Question

At 1000 K, the value of $K_c$ for the below reaction is $10 \text{ mol L}^{-1}$. Value of $K_p$ (in atm) is (given $R = 0.082 \text{ atm L mol}^{-1} \text{K}^{-1}$)
${\{A(g) <=> B(g) + C(g)}$

• A. $82$
• B. $0.82$
• C. $8.2$
• D. $820$

Hint:

Conversion between $K_c$ and $K_p$. \[ K_p = K_c(RT)^\Delta n \] Where $\Delta n$ is the change in moles of gas (products - reactants). Use appropriate units.

Answer 1

The Correct Option is D

Use the relation: \[ K_p = K_c(RT)^{\Delta n} \] Here, $\Delta n = 2 - 1 = 1$, $K_c = 10$, $T = 1000~\text{K}$, $R = 0.082~\text{L atm mol}^{-1} \text{K}^{-1}$ \[ K_p = 10 \times (0.082 \times 1000) = 10 \times 82 = 820~\text{atm} \]

Answer 2

Step 1: Understanding the relation between \(K_c\) and \(K_p\)
The equilibrium constants \(K_c\) and \(K_p\) are related by the equation:
\[ K_p = K_c(RT)^{\Delta n} \] where \(R\) is the gas constant, \(T\) is temperature in Kelvin, and \(\Delta n\) is the change in moles of gas.

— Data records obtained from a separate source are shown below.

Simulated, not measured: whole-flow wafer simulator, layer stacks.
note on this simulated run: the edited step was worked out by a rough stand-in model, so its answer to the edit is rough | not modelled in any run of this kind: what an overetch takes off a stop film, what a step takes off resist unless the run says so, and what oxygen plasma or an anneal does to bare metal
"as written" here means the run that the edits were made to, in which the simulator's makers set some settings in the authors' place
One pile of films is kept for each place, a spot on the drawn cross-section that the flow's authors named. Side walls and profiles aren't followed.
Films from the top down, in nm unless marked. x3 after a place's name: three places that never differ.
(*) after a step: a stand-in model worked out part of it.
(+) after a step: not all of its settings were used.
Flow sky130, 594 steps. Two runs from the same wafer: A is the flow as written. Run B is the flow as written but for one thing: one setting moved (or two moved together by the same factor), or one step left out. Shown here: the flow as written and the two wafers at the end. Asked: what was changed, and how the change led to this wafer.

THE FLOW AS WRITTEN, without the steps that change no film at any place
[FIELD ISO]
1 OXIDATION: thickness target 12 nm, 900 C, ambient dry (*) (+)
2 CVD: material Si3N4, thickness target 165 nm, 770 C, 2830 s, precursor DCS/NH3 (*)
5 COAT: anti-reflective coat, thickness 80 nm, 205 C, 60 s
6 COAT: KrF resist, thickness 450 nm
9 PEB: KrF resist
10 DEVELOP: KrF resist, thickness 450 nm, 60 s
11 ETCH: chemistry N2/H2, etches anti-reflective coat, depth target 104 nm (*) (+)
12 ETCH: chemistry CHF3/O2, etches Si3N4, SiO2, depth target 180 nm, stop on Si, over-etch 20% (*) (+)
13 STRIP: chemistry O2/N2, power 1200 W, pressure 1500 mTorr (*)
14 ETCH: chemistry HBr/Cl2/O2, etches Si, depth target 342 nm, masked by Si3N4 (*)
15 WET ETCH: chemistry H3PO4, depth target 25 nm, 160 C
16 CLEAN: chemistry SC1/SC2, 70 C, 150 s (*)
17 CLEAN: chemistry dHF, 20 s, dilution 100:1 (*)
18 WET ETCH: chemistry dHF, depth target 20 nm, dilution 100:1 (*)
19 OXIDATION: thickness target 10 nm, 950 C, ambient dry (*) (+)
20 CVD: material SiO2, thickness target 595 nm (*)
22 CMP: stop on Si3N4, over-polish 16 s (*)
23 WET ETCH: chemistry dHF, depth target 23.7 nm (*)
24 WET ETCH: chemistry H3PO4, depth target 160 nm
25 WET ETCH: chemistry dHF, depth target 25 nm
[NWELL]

Step 2: Calculate \(\Delta n\)
For the reaction: \(\mathrm{A(g)} \rightleftharpoons \mathrm{B(g)} + \mathrm{C(g)}\)
Number of moles of gaseous products = 1 (B) + 1 (C) = 2
Number of moles of gaseous reactants = 1 (A)
\[ \Delta n = 2 - 1 = 1 \]

Step 3: Calculate \(K_p\)
Given: \(K_c = 10\, \mathrm{mol\,L^{-1}}\), \(R = 0.082\, \mathrm{atm\,L\,mol^{-1}K^{-1}}\), \(T = 1000\,K\)
\[ K_p = K_c (RT)^{\Delta n} = 10 \times (0.082 \times 1000)^1 = 10 \times 82 = 820\, \mathrm{atm} \]

Step 4: Conclusion
Therefore, the value of \(K_p\) at 1000 K for the given reaction is 820 atm.